“The truth is a wobbly thing,” according to Wolf. He is the title character of Hansol Jung’s Wolf Play, but he isn’t the central one. That’s Jeenu, a six-year-old boy portrayed by a puppet manipulated by the show’s narrator, Wolf (Mitchell Winter, reprising his role from last year’s the Soho Rep run). Jeenu was adopted as a small child and has essentially been sold, through a Yahoo message board, by his first adoptive family to another. All that makes the exchange real is a power-of-attorney contract and a heartless-sounding “affidavit of waiver of interest in child.”
When the puppet is introduced, he goes by the name Pete Jr., and he’s being dropped off by his adoptive father, Peter (Christopher Bannow), into the house of a queer couple in San Francisco. Robin (Nicole Villamil), one member of the couple, has adopted a son without consulting Ash, Esco Jouléy), a boxer, who is nonbinary and referred to as Robin’s wife. As Pete becomes Jeenu, he’ll drastically affect the relationships between Robin and Ash as well as Robin and her brother, Ryan (Brian Quijada).
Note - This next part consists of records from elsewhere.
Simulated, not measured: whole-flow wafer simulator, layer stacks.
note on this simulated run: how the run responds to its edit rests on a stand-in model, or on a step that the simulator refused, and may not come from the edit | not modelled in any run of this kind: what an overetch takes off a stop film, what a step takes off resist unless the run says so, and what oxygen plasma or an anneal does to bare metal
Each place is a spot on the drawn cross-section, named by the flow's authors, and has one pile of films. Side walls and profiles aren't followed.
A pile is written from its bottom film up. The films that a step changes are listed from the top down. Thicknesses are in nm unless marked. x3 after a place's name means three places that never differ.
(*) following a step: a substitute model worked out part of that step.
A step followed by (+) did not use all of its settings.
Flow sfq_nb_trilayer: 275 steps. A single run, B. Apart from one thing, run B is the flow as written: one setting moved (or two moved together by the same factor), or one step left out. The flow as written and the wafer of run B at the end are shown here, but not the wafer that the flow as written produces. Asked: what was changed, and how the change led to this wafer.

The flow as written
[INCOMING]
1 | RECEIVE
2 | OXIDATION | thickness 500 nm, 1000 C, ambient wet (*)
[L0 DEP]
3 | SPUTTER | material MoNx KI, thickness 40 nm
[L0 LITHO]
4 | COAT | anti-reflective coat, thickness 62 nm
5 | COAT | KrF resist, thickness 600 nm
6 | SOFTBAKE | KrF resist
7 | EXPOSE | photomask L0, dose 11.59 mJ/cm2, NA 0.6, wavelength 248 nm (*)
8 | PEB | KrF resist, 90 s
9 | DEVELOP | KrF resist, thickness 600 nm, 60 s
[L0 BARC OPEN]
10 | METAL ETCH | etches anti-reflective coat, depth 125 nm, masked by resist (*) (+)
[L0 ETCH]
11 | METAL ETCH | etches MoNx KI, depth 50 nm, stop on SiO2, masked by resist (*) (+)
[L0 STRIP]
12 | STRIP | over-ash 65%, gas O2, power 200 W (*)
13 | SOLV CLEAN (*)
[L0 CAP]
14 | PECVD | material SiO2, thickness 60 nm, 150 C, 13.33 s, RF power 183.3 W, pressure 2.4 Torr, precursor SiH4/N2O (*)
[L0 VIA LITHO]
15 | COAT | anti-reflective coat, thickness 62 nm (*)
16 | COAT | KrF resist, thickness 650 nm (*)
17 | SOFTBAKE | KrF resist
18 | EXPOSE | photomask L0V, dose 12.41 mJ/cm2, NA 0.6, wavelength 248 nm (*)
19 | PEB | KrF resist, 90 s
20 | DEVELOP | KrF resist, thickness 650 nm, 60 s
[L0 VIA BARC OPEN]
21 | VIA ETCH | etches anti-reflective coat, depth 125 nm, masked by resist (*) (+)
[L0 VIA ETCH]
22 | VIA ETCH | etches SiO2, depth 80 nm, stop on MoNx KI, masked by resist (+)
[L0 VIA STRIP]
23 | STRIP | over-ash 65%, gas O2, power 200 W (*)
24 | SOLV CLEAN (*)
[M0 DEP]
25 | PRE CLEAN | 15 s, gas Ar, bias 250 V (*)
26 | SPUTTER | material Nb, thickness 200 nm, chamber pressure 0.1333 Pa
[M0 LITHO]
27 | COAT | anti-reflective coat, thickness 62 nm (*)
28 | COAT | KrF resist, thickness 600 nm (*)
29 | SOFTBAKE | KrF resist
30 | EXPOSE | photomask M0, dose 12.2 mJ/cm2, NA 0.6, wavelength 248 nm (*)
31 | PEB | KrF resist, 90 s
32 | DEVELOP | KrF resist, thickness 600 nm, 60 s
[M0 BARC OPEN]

The meta (and metaphorical) ground keeps shifting beneath the feet of the characters in Wolf Play under the visceral direction of Dustin Wills, who turns the MCC space into a virtual playground, repurposing props across the stage with an almost balletic sense of choreography (You-Shin Chen designed the set, Patricia Marjorie led the prop team, and Amanda Villalobos designed Jeenu). Yes, Wolf Play disguises a melodramatic child-as-chattel storyline thanks to its theatrics, but the style here is the substance. The truth may be a wobbly thing, but Wolf Play is solid as a rock. It’s one of the best shows you’ll find on the New York stag all season.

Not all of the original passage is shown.